Opinion
Case No. 95-32550(3)7, A.P. No. 95-3139.
January 12, 1996.
MEMORANDUM
The Court today provides guidance to the parties on the question of which party bears the burden of proof in a dischargeability action governed by 11 U.S.C. § 523(a)(15). Both sides filed Memoranda and the Court has conducted independent research on the subject.
Section 523(a)(15) of the Code reads, in pertinent part, as follows:
A discharge . . . does not discharge an individual debtor from any debt —
(15) not of a kind described in paragraph (5) that is incurred by the debtor in the course of a divorce or separation or in connection with a separation agreement, divorce decree or other order of a court of record, a determination made in accordance with State or territorial law by a governmental unit unless —
(A) the debtor does not have the ability to pay such debt from income or property of the debtor not reasonably necessary to be expended for the maintenance or support of the debtor or a dependent of the debtor and, if the debtor is engaged in a business, for the payment of expenditures necessary for the continuation, preservation, and operation of such business; or
(B) discharging such debt would result in a benefit to the debtor that outweighs the detrimental consequences to a spouse, former spouse, or child of the debtor.

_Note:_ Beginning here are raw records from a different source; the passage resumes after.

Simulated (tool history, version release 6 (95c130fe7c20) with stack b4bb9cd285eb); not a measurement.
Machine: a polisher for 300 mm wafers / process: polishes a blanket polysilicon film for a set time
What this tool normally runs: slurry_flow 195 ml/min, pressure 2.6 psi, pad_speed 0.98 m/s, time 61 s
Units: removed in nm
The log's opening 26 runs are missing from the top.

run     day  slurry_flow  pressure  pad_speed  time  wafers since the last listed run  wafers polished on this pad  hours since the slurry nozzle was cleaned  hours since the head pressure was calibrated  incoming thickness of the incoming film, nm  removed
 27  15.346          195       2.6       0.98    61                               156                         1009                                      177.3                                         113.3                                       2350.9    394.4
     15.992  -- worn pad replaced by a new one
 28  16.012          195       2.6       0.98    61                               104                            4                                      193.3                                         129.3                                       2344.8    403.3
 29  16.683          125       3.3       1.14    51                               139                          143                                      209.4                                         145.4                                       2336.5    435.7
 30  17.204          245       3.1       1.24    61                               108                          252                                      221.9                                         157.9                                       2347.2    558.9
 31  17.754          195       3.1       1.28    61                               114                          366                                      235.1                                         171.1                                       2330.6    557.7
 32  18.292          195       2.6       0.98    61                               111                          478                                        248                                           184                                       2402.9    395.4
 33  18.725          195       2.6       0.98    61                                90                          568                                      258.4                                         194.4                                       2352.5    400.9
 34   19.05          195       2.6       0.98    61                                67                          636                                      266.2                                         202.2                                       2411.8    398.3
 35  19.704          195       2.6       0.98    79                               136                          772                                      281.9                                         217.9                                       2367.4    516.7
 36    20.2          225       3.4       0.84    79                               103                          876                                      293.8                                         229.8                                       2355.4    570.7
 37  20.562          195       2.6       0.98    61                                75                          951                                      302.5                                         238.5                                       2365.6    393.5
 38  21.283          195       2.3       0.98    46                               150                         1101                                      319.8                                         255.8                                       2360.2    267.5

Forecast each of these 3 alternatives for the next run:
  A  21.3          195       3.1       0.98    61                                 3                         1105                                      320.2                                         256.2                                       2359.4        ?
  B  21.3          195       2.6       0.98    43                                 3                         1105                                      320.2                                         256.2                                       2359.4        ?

The majority of courts addressing the burden of proof question have ruled that the Plaintiff, or former spouse, must merely establish that the debt was incurred by the debtor in the course of a divorce decree, property settlement agreement or other order of court. Upon such showing, the burden shifts to the Debtor who must show either inability to pay the debt (§ 523(a)(15)(A)) or that the discharge would result in benefit to the Debtor that outweighs the detrimental consequences to the former spouse or children of the Debtor (§ 523(a)(15)(B)). See In re Carroll, 187 B.R. 197, 200 (Bankr.S.D.Ohio 1995); In re Phillips, 187 B.R. 363 (Bankr.M.D.Fla. 1995); In re Florio, 187 B.R. 654 (Bankr.W.D.Mo. 1995); In re Hill, 184 B.R. 750 (Bankr. N.D. Ill. 1995); In re Silvers, 187 B.R. 648 (Bankr.W.D.Mo. 1995); In re Becker, 185 B.R. 567 (Bankr.W.D.Mo. 1995); In re Comisky, 183 B.R. 883 (Bankr.N.D.Cal. 1995). The courts have analyzed the terminology in Section 523(a)(15) as creating a "rebuttable presumption" that the divorce obligation is nondischargeable unless the Debtor proves one of the exceptions set forth in subsection (A) or (B) of Section 523(a)(15). In re Becker, 185 B.R. 567, 569 (Bankr.W.D.Mo. 1995).
A properly-drawn complaint incorporating the divorce decree, property settlement agreement or other order of court (hereinafter collectively referred to as a "decree") easily establishes that the debt or debts in question are not maintenance or support as encompassed by 11 U.S.C. § 523(a)(5). Once this is established, the burden shifts to the Defendant/Debtor to prove the defenses set forth in subsections (A) and (B) of Section 523(a)(15). Although the caselaw suggests that the burden shifts to the debtor on both subsections (A) and (B), with respect to subsection (B), both the Plaintiff and the Defendant need to establish proof of the respective detrimental consequences to each of them if the debt in question were discharged. This is necessary in order for the Court to weigh the relative detrimental consequences of a discharge on each party.
Thus the Court envisions a typical trial under 11 U.S.C. § 523(a)(15) unfolding by:
1). using the decree as a starting point; 2). then, requiring the debtor to demonstrate the inability to pay; 3). then, requiring the plaintiff to establish the detrimental consequences of a discharge to her and the children, if any; 4). followed by rebuttal proof by the debtor with regard to the detrimental consequences to him.
In other words, the order of proof would differ from a normal dischargeability trial as once the decree is produced, the defendant would proceed first, followed by the plaintiff, and culminating with the defendant if necessary.